The Apartment 4K
Writer-director Billy Wilder’s favorite and perhaps best movie takes the leap to 4K, revealing even more beauty in the images of Joseph LaShelle and the designs of Alexandre Trauner . . . we all feel like we’ve lived in C.C. Baxter’s New York flat. Wilder and I.A.L. Diamond’s ‘dirty fairy tale’ best expresses the difficulty of keeping both a job and one’s self-respect — fitting in a love life seems altogether too much to ask. It all comes down to Shirley MacLaine’s sweet smile and Jack Lemmon’s eagerness to be a ‘mensch’ — when he’s discovering that a moral compromise is like selling one’s soul.
The Apartment 4K
4K Ultra HD + Blu-ray
KL Studio Classics
1960 / B&W / 2:35 widescreen / 125 min. / Street Date March 15, 2022 / available through Kino Lorber / 39.95
Starring: Jack Lemmon, Shirley MacLaine, Fred MacMurray, Ray Walston, Jack Kruschen, David Lewis, Hope Holiday, Joan Shawlee, Naomi Stevens, Edie Adams, Johnny Seven, Joyce Jameson, Willard Waterman, David White, Lynn Cartwright, Hal Smith.

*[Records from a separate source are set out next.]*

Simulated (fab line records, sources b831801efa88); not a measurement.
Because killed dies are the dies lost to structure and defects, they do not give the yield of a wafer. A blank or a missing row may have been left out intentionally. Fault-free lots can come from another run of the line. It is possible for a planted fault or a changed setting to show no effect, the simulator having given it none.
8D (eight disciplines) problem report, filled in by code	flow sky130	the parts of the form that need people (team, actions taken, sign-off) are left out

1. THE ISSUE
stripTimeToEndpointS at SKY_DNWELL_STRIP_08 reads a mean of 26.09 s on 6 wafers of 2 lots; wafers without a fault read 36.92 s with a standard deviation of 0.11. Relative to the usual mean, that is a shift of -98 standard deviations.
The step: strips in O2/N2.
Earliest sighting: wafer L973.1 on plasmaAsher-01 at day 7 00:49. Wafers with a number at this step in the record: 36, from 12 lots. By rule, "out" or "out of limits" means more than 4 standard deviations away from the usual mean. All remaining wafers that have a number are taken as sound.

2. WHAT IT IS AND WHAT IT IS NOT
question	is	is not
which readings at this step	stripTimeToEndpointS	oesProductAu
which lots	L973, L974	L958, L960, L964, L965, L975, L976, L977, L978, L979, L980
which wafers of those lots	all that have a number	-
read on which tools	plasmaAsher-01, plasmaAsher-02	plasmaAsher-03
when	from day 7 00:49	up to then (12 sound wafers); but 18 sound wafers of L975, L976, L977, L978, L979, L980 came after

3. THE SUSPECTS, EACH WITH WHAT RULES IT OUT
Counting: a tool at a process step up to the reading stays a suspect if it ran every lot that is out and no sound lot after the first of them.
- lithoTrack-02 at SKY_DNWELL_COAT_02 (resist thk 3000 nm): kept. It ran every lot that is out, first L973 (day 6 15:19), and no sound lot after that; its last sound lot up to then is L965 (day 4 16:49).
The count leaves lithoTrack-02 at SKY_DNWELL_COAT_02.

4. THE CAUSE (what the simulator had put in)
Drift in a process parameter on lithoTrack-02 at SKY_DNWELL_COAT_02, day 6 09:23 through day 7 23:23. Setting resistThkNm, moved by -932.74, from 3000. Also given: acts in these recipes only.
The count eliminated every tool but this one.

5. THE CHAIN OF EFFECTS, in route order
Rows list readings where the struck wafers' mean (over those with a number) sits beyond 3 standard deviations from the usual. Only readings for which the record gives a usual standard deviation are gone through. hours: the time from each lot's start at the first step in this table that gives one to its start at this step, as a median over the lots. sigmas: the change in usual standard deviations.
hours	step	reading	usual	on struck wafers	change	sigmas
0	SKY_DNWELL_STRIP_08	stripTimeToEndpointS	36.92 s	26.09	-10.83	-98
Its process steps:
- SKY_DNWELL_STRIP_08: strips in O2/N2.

Cinematography: Joseph LaShelle
Film Editor: Daniel Mandell
Art Direction: Alexandre Trauner
Set Decoration: Edward G. Boyle
Original Music: Adolph Deutsch, Main Title Theme Jealous Lover by Charles Williams
Written by I.A.L. Diamond and Billy Wilder
Produced and Directed by Billy Wilder
Here’s to entertainment that that makes us feel human warmth, involving us with characters we can identify with, with problems we understand. An all but perfect picture, Billy Wilder’s The Apartment became an instant success in 1960. Audiences had loved the big laughs of Some Like It Hot, but for their next outing Wilder and I.A.L. Diamond opted for a comic drama with potentially disturbing edges. Combining scathing satire and heartbreaking romance, the tale of a Manhattan clerk has a lot to say about the price of ambition in a system where cheating is the norm both in business and in love.
Billy Wilder’s show would become a big award-winner, back when Oscars really meant something. But quite a few reviewers and critics took offense at its adult look at romance in the workplace. The unamused critics may have been stuck in older ideas of what constituted acceptable adult-themed entertainment — or perhaps they distrusted Wilder’s caustic sense of humor. But this story of a nice guy in the corporate jungle succeeds on as many levels as a Hollywood film can. Wilder retains his realistic regard for human weakness while evoking the sentimental sweetness of his mentor Ernst Lubitsch. Jack Lemmon’s slightly tarnished good guy C.C. Baxter taught a generation of men that aspiring to ‘mensch’ status might be a good idea, personal outlook-wise.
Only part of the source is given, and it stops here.